Bad bots aimed at disrupting websites for financial gain are rising both in sophistication and industry scope as attackers are learning how to evade and invalidate existing defense mechanisms, a new report has found.
Distil Network’s annual assessment of bad bots, “Bad Bot Report 2019: The Bot Arms Race Continues,” found that bad bots accounted for one in five website requests in 2018, or 20.4 percent of web traffic. Nearly half of the bad bots tracked in the report impersonate Google Chrome, while activity using mobile browsers–such as Safari Mobile, Android and Opera–increased from 10.4 percent last year to 13.9 percent.

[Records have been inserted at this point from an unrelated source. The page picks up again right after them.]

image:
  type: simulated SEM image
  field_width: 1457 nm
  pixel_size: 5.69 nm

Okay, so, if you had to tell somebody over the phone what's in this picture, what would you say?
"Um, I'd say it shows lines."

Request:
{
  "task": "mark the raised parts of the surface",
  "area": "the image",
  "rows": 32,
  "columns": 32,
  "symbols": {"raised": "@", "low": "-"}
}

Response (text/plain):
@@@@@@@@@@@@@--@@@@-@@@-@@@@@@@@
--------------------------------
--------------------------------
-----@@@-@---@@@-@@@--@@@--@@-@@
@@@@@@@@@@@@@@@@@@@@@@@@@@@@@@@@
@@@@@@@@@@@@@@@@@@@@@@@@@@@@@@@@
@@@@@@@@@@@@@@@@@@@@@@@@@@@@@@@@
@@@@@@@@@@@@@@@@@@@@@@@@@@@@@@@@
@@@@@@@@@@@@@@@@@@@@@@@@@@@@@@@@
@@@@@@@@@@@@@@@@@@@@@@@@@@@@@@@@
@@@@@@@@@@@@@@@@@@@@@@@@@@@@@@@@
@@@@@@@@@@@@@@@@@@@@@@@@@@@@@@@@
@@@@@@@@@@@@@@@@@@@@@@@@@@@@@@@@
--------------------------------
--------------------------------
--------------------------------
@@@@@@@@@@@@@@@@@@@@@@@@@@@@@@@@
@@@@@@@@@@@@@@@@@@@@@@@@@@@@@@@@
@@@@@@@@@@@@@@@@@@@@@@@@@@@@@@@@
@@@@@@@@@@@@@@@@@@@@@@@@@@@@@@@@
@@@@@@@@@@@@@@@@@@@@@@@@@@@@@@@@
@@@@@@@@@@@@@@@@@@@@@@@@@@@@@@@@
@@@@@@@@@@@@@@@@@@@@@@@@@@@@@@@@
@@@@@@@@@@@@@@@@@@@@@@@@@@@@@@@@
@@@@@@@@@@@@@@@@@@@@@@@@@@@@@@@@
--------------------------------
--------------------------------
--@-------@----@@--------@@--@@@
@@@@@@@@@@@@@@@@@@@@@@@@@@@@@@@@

“While bad bot traffic percentages have decreased slightly for the first time since 2015 (from 21.8 percent last year to 20.4 percent now), bot sophistication flourishes,” Edward Roberts, director of product marketing at Distil Networks, told Security Ledger.
He said that advanced persistent bots (APBs) researchers observed in their work have learned to evade detection by leveraging more “human-like techniques,” such as “mouse movements and clicks that fool even advanced detection methods.”
Researchers found that 73.6 percent of bad bots they observed were APBs, which have more sophisticated capabilities than the average bots. These programs can cycle through random IP addresses, enter through anonymous proxies and change their identities, among other more complex behavior. This is making it more difficult than ever to defend against them, researchers said.
Distil researchers investigated hundreds of billions of bad-bot requests from 2018 over thousands of domains to reach their conclusions. The goal of the research is to offer guidance about the nature and impact of automated threats to those in charge of implementing and maintaining website security, they said.
Bots Zero In on Financial Services
Bad bots are autonomous programs that scrape data–such as pricing and inventory levels–from sites without permission in order to reuse it and gain some kind of competitive edge. Some of the most dangerous bots also engage in outright criminal activities, such as fraud and theft.
The overall goal behind the activity of bad bots is, unsurprisingly, financial gain, researchers said. Organizations use them to collect data to get a leg up on competitors, while criminals use them more overtly to steal funds from user accounts or engage in other nefarious activities.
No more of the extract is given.